3. "Modelling the Term Structure of Interest Rates: An Application of Gaussian Affine
Models to the German Yield Curve" by N. Cassola and J. B. Luis: this chapter shows
that a two-factor constant volatility model describes quite well the dynamics and the
shape of the German yield curve between 1986 and 1998. The analysis supports the
expectations theory with constant term premiums and thus the term premium structure
can be calculated and short term interest rate expectations derived from the adjusted
forward rate curve. The analysis is carried out in Matlab and the authors include all
of the files with which to reproduce the analysis. Their findings will be of interest
to risk managers analysing the shape of the yield curve under different scenarios and
also to policy makers in assessing the impact of fiscal and monetary policy.
4. "Forecasting and Trading Currency Volatility: An Application of Recurrent Neural Regression and Model Combination" by C. L. Dunis and X. Huang: this chapter examines the use of nonparametric Neural Network Regression (NNR) and Recurrent Neural Network (RNN) regression models for forecasting and trading currency volatility, with an application to the GBP/USD and USD/JPY exchange rates. The results of the NNR and RNN models are benchmarked against the simpler GARCH alternative and implied volatility. Two simple model combinations are also analysed. Alternative FX volatility forecasting models are tested out of sample over the period April 1999 May 2000, not only in terms of forecasting accuracy, but also in terms of trading efficiency: in order to do so, a realistic volatility trading strategy is implemented, using FX option straddles once mispriced options have been identified. Allowing for transaction costs, most trading strategies retained produce positive returns. RNN models appear as the best single modelling approach, yet model combination which has the best overall performance in terms of forecasting accuracy fails to improve the RNN-based volatility trading results.
5. "Implementing Neural Networks, Classification Trees, and Rule Induction Classification Techniques: An Application to Credit Risk" by G. T. Albanis: this chapter shows how to implement several classification tools for data mining applications in finance. Two freely available softwares on classification neural networks and decision trees, respectively, and one commercial software for constructing decision trees and rule induction classifiers are demonstrated, using two datasets that are available in the public domain. The first dataset is known as the Australian credit approval dataset. The application consists of constructing a classification rule for assessing the quality of credit card applicants. The second dataset is known as the German credit dataset. The aim in this application is to construct a classification rule for assessing the credit quality of German borrowers. Beyond these examples, the methods demonstrated in this chapter can be applied to many other quantitative trading and investment problems, such as the determination of outperforming/underperforming stocks, bond rating, etc.
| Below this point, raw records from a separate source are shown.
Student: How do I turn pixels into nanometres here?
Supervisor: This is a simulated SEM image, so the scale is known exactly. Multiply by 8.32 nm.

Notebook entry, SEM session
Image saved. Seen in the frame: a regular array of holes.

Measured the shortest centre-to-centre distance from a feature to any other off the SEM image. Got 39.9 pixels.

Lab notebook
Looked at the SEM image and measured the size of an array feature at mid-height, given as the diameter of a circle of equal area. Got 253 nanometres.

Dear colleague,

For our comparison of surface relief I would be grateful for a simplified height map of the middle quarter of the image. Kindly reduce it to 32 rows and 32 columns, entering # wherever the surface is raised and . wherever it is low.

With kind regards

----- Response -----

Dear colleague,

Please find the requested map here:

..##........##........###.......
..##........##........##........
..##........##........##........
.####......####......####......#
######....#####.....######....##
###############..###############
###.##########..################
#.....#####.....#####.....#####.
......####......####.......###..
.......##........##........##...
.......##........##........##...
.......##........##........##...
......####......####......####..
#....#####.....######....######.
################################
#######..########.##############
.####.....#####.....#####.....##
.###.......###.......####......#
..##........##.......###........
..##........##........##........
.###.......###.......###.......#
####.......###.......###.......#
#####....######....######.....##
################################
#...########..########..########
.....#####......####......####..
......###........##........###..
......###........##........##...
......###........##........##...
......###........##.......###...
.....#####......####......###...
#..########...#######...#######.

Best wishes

6. "Switching Regime Volatility: An Empirical Evaluation" by B. B. Roche and M. Rockinger: this chapter describes in a pedagogical fashion, using daily observations of the USD/DEM exchange rate from October 1995 to October 1998, how to estimate a univariate switching model for daily foreign exchange returns which are assumed to be drawn in a Markovian way from alternative Gaussian distributions with different means and variances. The application shows that the USD/DEM exchange rate can be modelled as a mixture of normal distributions with changes in volatility, but not in mean, where regimes with high and low volatility alternate. The usefulness of this methodology is demonstrated in a real life application, i.e. through the profit performance comparison of simple hedging strategies.
7. "Quantitative Equity Investment Management with Time Varying Factor Sensitivities" by Y. Bentz: this chapter describes three methods used in modern equity investment management for estimating time-varying factor sensitivities. Factor models enable investment managers, quantitative traders and risk managers to model co-movements among assets in an efficient way by concentrating the correlation structure into a small number of factors. Unfortunately, the correlation structure is not constant but evolves in time and so do the factor sensitivities. As a result, the sensitivity estimates have to be constantly updated in order to keep up with the changes. The first method, based on rolling regressions, is the most popular but also the least accurate. The second method is based on a weighted regression approach which overcomes some of the limitations of the first method by giving more importance to recent observations. Finally, a Kalman filter-based stochastic parameter regression model is shown to optimally estimate nonstationary factor exposures.
8. "Stochastic Volatility Models: A Survey with Applications to Option Pricing and Value at Risk" by M. Billio and D. Sartore: this chapter analyses the impact on Value at Risk and option pricing of the presence of stochastic volatility, using data for the FTSE100 stock index. Given the time varying volatility exhibited by most financial data, there has been a growing interest in time series models of changing variance in recent years and the literature on stochastic volatility models has expanded greatly: for these models, volatility depends on some unobserved components or a latent structure. This chapter discusses some of the most important ideas, focusing on the simplest forms of the techniques and models available. It considers some motivations for stochastic volatility models: empirical stylised facts, pricing of contingent assets and risk evaluation, and distinguishes between models with continuous and discrete volatility, the latter depending on a hidden Markov chain. A stochastic volatility estimation program is presented and several applications to option pricing and risk evaluation are discussed.